“As-is” can mean numerous things in an Outer Banks real estate transaction. It could relate to the condition of the home but also it could relate to an encomberance or an encroachment. Most commonly means that the seller will not make any repairs. This frequency of this type of sale waxes and wanes with Outer Banks market conditions. Almost all distressed sales are sold this way. Banks rarely want to make repairs to a property and sellers of short sales don’t have the cash to make any repairs. If a seller is selling their property “as-is” then it is a good idea to ask what does sold “as-is” mean in this situation. Here are some thoughts on the most common way this phrase is used in a sale.
During the inspection process if the buyer finds a problem they cannot live with then they can void the contract and get their earnest money back. Another option is to re-negotiate the sales price to pay for the repair or ask the seller to fix it. Just about every home has some minor repairs. Buyers of “as is” properties should negotiate the original sales price accordingly.

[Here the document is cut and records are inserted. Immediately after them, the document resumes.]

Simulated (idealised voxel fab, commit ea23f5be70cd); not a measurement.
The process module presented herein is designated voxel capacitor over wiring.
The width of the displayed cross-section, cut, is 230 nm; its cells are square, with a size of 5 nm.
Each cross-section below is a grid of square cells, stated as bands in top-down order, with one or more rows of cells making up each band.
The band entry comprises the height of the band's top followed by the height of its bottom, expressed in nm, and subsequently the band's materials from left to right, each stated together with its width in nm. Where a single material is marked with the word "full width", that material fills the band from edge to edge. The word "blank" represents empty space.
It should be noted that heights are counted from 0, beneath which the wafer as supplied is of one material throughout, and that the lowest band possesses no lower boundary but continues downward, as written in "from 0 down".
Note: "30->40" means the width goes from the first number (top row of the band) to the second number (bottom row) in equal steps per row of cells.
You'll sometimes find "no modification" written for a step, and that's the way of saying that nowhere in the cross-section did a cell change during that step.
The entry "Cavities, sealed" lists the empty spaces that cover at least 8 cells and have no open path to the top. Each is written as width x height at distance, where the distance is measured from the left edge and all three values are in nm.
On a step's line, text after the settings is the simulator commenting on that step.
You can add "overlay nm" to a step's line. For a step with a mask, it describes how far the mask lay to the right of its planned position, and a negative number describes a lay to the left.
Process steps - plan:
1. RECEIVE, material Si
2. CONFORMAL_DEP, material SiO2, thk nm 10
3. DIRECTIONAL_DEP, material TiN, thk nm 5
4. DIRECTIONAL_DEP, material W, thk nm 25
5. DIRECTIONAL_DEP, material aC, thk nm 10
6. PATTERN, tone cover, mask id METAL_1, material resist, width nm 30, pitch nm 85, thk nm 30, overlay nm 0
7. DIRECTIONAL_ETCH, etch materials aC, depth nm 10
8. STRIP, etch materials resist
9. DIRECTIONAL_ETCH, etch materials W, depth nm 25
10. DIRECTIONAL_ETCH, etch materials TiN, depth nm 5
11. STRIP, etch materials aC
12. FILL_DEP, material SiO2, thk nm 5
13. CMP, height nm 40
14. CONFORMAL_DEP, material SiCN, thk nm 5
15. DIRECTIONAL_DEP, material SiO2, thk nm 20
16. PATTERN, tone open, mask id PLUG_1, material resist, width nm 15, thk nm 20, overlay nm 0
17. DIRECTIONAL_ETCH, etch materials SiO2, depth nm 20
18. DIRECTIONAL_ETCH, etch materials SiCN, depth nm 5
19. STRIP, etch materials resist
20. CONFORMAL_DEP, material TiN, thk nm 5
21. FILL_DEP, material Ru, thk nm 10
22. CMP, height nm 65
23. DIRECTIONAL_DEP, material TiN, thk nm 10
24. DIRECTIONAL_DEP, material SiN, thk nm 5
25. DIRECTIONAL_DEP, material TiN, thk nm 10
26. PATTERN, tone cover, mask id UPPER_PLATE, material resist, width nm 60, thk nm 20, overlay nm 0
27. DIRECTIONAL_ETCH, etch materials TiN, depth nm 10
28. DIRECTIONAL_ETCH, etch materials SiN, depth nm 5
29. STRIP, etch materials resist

Buyers often think there must be something major wrong with the property if a seller offers their property “as-is”. More often than not these buyers are overly cautious. Some sellers don’t want to deal with supervising and paying local contractors. Out of town owners may not want to make a special trip to check on these repairs. Other times a seller may not be knowledgeable about how to fix problems. They don’t want to be saddled with repair issue decisions. Some sellers may just want to avoid negotiating on minor repairs. Of course if you, the buyer, have to deal with these things then that should cost the seller in the final purchase price. Buyers should negotiate accordingly.
Negotiate Up Front
Keep in mind if you are buying an “as-is” property that you need to negotiate with the understanding that more items than a normal may need to be fixed when you close on the property. Furthermore unlike a normal sale, you have less negotiating power with the seller if there is an item you need fixed because the agreement was “as-is” to begin with. What is the difference in value between an “as-is” sale and a normal sale? That is going to vary from one sale to the next but a buyer should pay less for a home in an “as-is” condition.
More Risk = More Reward
At a minimum, the buyer will have to pay for those minor repairs that the seller sometimes takes care of in a normal sale. They also are risking the money they spend on inspections with a much smaller chance that the seller will pay for any repair items. The older, less maintained property has more risk to the buyer than a newer, well maintained home. Buying an “as-is” home has its trade-offs. If you are capable of home repairs you may be able to purchase a home at a below market price. Where there is greater risk, there should also be a greater reward.
If you see an Outer Banks house for sale and the seller is selling it “as-is”, then it’s a good idea to ask your agent what does sold “as-is” mean in this specific situation. They can contact the listing agent for clarification.